Christmas is a time for family, friends and gifts. In the Southern hemisphere, it’s also a sign that summer is here. The lead up to Christmas is marked by the end of the school year with prizegivings and Christmas plays. There are office Christmas parties and Secret Santas, with most workplaces closing for a few works. In New Zealand, Christmas heralds the beginning of the summer holidays.
In many ways, Christmas in New Zealand has many of the same traditions as a northern hemisphere Christmas, especially as New Zealand is a former British colony. Santa appears in red and white and comes riding in on his sleigh. In recent years, there has been more effort to create summer variations on the theme, but you’ll there’s still almost always a hint of winter to Christmas décor.
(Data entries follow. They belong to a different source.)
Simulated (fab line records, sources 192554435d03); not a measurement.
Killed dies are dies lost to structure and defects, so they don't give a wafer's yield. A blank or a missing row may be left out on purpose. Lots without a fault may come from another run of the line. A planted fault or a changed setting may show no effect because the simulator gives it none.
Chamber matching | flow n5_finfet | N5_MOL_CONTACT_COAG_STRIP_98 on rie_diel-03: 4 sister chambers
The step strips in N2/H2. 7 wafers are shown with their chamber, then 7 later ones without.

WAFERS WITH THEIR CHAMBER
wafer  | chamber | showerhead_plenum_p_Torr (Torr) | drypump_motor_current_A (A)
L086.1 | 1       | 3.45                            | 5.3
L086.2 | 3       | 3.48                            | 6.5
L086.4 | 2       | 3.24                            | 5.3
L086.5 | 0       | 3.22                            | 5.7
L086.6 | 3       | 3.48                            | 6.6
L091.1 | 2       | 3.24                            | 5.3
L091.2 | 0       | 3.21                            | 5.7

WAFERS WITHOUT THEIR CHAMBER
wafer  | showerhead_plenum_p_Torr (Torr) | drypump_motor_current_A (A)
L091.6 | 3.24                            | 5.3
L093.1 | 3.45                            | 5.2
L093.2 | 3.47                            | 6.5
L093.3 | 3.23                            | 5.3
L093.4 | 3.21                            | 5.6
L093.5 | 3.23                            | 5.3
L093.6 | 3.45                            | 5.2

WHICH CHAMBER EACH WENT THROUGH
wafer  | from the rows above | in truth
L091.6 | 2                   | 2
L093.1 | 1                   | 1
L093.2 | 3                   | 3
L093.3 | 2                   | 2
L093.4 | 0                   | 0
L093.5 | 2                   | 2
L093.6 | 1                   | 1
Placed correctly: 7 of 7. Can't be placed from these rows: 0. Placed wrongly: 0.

However, there are some traditions that you’ll really only find in a Kiwi Christmas in the summer. In New Zealand, you know Christmas is near when the Pohutukawa trees bloom. Nicknamed the Kiwi Christmas tree, the Pohutukawa blossoms are deep red tying in beautifully with the Christmas tree. The night before Christmas, children leave out a carrot for a Rudolf and cookies for Santa - with bottle of beer instead of the traditional glass of milk (probably a good indication of the importance of beer to New Zealand celebrations).
On the big day itself, people usually gather at family member’s house. Some people go to church, although this isn’t as common as it used to be (and New Zealand generally isn't a very religious country), and some families choose to go to the beach for lunch. It’s also common for people to head away for Christmas, usually somewhere pretty and coastal. Often a Santa will turn up at the hotel or campground with presents for the kids. Regardless, mornings are the time to gather around the tree and open presents.
Lunch is the big meal, and there are usually plans to eat outside. This often happens, but not always, often due to clouds, rain or simply too many flies. The food is usually relatively traditional - think ham, lamb and roast potatoes. Seafood often features too, especially if you have a family member that fishes or dives.
In a nod to the weather, there’s generally a greater emphasis on salads and cooler desserts. Pavlova and trifle appear on almost everyone’s table. It’s not unusual for some of the food to be barbecued or smoked, and beer is definitely a staple.
During lunch, there are Christmas crackers and hats. People inevitably eat and drink too much which leads to a sleepy afternoon – the men in the household often sneak in an afternoon nap. Once the big meal has worn off, someone inevitably suggests a game, often cricket in the backyard. Or the kids will produce their Christmas presents – this is where you discover that all the cousins got water guns and chaos erupts in a big family water fight.
The day after Christmas is Boxing Day – a time for shopping (there are usually good sales) and cricket. In the few days just after Christmas, many people also head on holiday, usually a beach for New Year’s. And there’s plenty of time to relax. New Zealand has an extra public holiday – the Day after New Year’s Day – just in case you need a little bit longer to recover from the festivities.